Xin Zhang, Yuqi Song, Fei Zuo

TL;DR

This work addresses the rising threat of AI-generated facial forgeries by proposing a dual-branch convolutional architecture that jointly exploits spatial (RGB) and frequency-domain cues. A channel attention fusion module combines the complementary features, while the FSC Loss (a combination of focal loss, supervised contrastive loss, and a frequency-center margin term) enforces discriminative, robust embeddings across both domains. Evaluated on the DiFF benchmark, the method achieves strong in-domain performance across T2I, I2I, FS, and FE, and shows robust cross-domain generalization, often surpassing average human accuracy. The approach demonstrates the feasibility of generalized, trustworthy forgery detectors suitable for real-world AI security ecosystems.

Abstract

The rapid advancement of generative AI has enabled the creation of highly realistic forged facial images, posing significant threats to AI security, digital media integrity, and public trust. Face forgery techniques, ranging from face swapping and attribute editing to powerful diffusion-based image synthesis, are increasingly being used for malicious purposes such as misinformation, identity fraud, and defamation. This growing challenge underscores the urgent need for robust and generalizable face forgery detection methods as a critical component of AI security infrastructure. In this work, we propose a novel dual-branch convolutional neural network for face forgery detection that leverages complementary cues from both spatial and frequency domains. The RGB branch captures semantic information, while the frequency branch focuses on high-frequency artifacts that are difficult for generative models to suppress. A channel attention module is introduced to adaptively fuse these heterogeneous features, highlighting the most informative channels for forgery discrimination. To guide the network's learning process, we design a unified loss function, FSC Loss, that combines focal loss, supervised contrastive loss, and a frequency center margin loss to enhance class separability and robustness. We evaluate our model on the DiFF benchmark, which includes forged images generated from four representative methods: text-to-image, image-to-image, face swap, and face edit. Our method achieves strong performance across all categories and outperforms average human accuracy. These results demonstrate the model's effectiveness and its potential contribution to safeguarding AI ecosystems against visual forgery attacks.

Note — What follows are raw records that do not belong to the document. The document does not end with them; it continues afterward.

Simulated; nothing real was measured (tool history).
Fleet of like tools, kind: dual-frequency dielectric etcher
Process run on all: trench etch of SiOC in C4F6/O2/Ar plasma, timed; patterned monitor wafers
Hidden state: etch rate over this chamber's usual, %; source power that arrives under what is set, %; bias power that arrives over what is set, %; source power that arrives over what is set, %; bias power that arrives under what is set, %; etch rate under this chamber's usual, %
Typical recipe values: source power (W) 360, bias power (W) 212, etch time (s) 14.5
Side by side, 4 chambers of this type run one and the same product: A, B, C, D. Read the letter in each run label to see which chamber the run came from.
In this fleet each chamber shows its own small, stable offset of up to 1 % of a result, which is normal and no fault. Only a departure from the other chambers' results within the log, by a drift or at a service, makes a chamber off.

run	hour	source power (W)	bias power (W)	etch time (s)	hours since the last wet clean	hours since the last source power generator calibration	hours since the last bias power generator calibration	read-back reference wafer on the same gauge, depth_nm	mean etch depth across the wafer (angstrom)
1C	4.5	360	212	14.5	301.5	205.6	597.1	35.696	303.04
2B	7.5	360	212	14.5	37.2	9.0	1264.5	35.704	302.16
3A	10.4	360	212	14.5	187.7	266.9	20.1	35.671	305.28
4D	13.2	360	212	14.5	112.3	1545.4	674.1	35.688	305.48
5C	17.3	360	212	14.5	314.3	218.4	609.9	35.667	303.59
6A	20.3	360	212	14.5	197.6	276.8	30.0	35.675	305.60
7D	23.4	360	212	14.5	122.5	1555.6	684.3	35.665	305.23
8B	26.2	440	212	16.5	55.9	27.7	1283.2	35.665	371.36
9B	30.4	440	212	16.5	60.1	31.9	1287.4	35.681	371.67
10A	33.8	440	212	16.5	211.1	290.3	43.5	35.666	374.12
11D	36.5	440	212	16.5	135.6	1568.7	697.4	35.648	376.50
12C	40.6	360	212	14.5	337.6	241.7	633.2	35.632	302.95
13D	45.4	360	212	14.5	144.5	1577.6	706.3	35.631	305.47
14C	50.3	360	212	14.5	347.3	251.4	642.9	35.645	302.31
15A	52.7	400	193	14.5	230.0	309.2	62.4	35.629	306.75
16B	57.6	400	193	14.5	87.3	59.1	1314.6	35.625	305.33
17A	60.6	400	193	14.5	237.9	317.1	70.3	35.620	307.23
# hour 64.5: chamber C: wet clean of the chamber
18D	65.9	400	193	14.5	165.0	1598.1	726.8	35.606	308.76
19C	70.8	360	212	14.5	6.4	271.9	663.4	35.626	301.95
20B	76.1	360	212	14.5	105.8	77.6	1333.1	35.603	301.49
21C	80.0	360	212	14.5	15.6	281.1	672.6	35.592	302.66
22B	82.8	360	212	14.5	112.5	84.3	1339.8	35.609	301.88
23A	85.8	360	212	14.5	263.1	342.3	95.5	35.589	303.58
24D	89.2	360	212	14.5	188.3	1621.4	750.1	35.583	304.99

A Dual-Branch CNN for Robust Detection of AI-Generated Facial Forgeries

TL;DR

This work addresses the rising threat of AI-generated facial forgeries by proposing a dual-branch convolutional architecture that jointly exploits spatial (RGB) and frequency-domain cues. A channel attention fusion module combines the complementary features, while the FSC Loss (a combination of focal loss, supervised contrastive loss, and a frequency-center margin term) enforces discriminative, robust embeddings across both domains. Evaluated on the DiFF benchmark, the method achieves strong in-domain performance across T2I, I2I, FS, and FE, and shows robust cross-domain generalization, often surpassing average human accuracy. The approach demonstrates the feasibility of generalized, trustworthy forgery detectors suitable for real-world AI security ecosystems.

Abstract

The rapid advancement of generative AI has enabled the creation of highly realistic forged facial images, posing significant threats to AI security, digital media integrity, and public trust. Face forgery techniques, ranging from face swapping and attribute editing to powerful diffusion-based image synthesis, are increasingly being used for malicious purposes such as misinformation, identity fraud, and defamation. This growing challenge underscores the urgent need for robust and generalizable face forgery detection methods as a critical component of AI security infrastructure. In this work, we propose a novel dual-branch convolutional neural network for face forgery detection that leverages complementary cues from both spatial and frequency domains. The RGB branch captures semantic information, while the frequency branch focuses on high-frequency artifacts that are difficult for generative models to suppress. A channel attention module is introduced to adaptively fuse these heterogeneous features, highlighting the most informative channels for forgery discrimination. To guide the network's learning process, we design a unified loss function, FSC Loss, that combines focal loss, supervised contrastive loss, and a frequency center margin loss to enhance class separability and robustness. We evaluate our model on the DiFF benchmark, which includes forged images generated from four representative methods: text-to-image, image-to-image, face swap, and face edit. Our method achieves strong performance across all categories and outperforms average human accuracy. These results demonstrate the model's effectiveness and its potential contribution to safeguarding AI ecosystems against visual forgery attacks.

Paper Structure

This paper contains 9 sections, 5 equations, 2 figures, 4 tables.

Figures (2)

  • Figure 1: Detailed pipelines for generating diffusion-based facial forgeries under four conditions. (a) T2I: Prompts are extracted from face images and fed into a diffusion model to synthesize new faces. (b) I2I: The dataset is divided by identities (e.g., identity $a$ to $n$), and each identity is used to fine-tune a separate diffusion model to generate diverse images of that specific identity. (c) FS: The dataset is split into source and target subsets; the diffusion model swaps identity features between the two subsets to produce realistic swapped faces. (d) FE: Prompts and face images are extracted, the prompts are modified, and the updated prompts are passed to a diffusion model to edit attributes such as expression, age, or style while preserving the core facial features.
  • Figure 2: Overview of the proposed dual-branch detection framework. The RGB image is processed through a ResNet-50 backbone, while its frequency representation (obtained via FFT) is passed through a ResNet-34. The resulting features are concatenated and refined using a Channel Attention Module, which adaptively emphasizes informative channels. The fused feature is then pooled and passed through fully connected layers for real-vs-fake prediction.